Motivation
One of the major bottlenecks in all blockchain systems is storage: transactions occupy storage space, and need to be kept around forever. Transaction size also translates directly to cost, as transaction fees are generally proportional to the size of a transaction in bytes.
For a variety of reasons, the current binary encoding for A-Block transactions is both inefficient and cannot be upgraded well:
- Byte arrays are often stored as hexadecimal strings, which occupy two bytes per byte of actual data.
- Among other things, this includes all binary data on the stack,
TxOut destination addresses and OutPoint transaction hashes
- Enums are encoded with a 32-bit type ID, even when far fewer bytes would suffice.
- Most significantly, this includes script opcodes, so every opcode in a script ends up occupying 8 bytes: 4 to indicate that the stack entry is a
StackEntry::Op, and another 4 for the actual opcode number.
- All arrays/vectors are encoded with a 64-bit length prefix, even though this is unnecessarily long for all variable-length sequences (such as the number of transaction inputs/outputs) and completely unnecessary in many cases where the array length is fixed (such as the number of bytes in a public key)

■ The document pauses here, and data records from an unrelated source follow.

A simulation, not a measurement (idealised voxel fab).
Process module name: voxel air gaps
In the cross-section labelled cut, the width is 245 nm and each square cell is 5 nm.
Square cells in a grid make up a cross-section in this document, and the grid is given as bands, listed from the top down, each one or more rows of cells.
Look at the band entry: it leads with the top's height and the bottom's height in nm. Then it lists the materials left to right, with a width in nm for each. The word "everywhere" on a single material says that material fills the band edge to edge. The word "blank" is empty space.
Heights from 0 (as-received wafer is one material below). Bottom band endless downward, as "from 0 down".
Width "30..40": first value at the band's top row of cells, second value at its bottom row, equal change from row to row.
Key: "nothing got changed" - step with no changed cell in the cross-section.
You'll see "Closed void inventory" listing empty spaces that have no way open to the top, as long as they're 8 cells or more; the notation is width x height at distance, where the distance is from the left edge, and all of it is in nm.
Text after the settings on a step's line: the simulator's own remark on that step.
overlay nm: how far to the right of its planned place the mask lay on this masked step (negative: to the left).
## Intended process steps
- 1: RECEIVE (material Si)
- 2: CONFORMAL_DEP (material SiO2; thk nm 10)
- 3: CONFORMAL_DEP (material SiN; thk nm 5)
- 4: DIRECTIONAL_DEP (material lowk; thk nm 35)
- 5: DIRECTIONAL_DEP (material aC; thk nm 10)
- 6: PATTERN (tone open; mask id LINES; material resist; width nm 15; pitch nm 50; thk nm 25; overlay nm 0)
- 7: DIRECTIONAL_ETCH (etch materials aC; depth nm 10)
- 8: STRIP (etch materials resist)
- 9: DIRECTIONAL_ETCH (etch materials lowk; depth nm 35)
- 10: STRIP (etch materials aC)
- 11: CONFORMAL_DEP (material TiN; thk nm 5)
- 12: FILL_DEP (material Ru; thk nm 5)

- The version number stored in a transaction is stored near the end of the transaction, making it impossible to determine what version the transaction was serialized with without first deserializing all the inputs and outputs (whose format is dependent on the transaction version!!!)
- A full script is encoded in every
TxIn, and is then matched against known script patterns to determine the actual transaction type. As most transaction inputs and outputs follow a consistent format (e.g. P2PKH), it would be nice to split TxIn and TxOut into enums which store only the minimal required information for each type of transaction, rather than having to serialize a full script (which is space-inefficient) and then pattern-match against the script contents (which is error-prone and adds code complexity).
- Scripts currently operate on integers of type
usize, which is non-portable as its size may vary across systems. This should be changed to an integer type with known size, likely u64 or u128, so as to ensure consistent behavior across all platforms.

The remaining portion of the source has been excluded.